My favorite Dalio performance, however, remains his hilarious cynical old man schooling Art Garfunkel in "Catch-22."
Posted by: Steve Simels | April 20, 2010 at 08:08 AM
Awesome. He has some of my favorite moments in Casablanca - I love how much nuance he could get into that part, and his career is really something to admire. What a survivor.
Posted by: sheila | April 20, 2010 at 11:09 AM
Karen Green was reminding me that Dalio also has a great turn as Grandpere Bonnard in The Happy Time:
Susan Bonnard: Where are you going?
Grandpere: Out.
Susan: You should be in bed.
Grandpere: It is only a matter of time.
Posted by: The Siren | April 20, 2010 at 11:12 AM
He's great in "To Have and Have Not" obviously as well. But of course, his hallmark in that close-up in La Regle when he shows off his new toy to the adoring audience. Dare I say, maybe the best use of the close-up in film history?
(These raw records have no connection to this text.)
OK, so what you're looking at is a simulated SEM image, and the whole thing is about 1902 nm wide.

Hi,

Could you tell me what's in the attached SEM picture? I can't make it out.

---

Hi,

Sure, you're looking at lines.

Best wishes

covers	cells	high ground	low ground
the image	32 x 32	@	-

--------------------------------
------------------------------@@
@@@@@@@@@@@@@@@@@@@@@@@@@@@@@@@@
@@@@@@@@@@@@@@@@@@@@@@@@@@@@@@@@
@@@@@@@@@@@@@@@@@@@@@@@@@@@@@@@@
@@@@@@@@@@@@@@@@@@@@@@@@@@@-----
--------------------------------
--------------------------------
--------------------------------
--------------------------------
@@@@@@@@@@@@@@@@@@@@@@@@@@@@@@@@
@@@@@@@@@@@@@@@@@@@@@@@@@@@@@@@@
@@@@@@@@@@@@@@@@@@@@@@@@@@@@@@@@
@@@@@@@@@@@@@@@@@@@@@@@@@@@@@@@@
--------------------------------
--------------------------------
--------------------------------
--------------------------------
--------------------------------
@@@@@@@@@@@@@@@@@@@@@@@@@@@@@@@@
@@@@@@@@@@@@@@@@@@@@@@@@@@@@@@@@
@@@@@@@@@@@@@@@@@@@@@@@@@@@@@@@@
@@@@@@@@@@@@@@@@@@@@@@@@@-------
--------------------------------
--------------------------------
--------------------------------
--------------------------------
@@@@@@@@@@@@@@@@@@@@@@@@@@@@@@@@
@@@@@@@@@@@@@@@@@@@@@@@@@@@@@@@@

Posted by: Brian | April 20, 2010 at 12:51 PM
It would be a nice thought, but you've got your babes mixed up in Casablanca. The good Capitaine lost the sultry Brandel girl in the wheel fix, but I'm sure he snagged Rick's extravagant throw-away Yvonne sooner than later.
Posted by: Vanwall | April 20, 2010 at 03:34 PM
Maybe my favorite Dalio moment: when he realizes Gabin and Parlo have slept together, then steps forward to shake their hands--Parlo's first.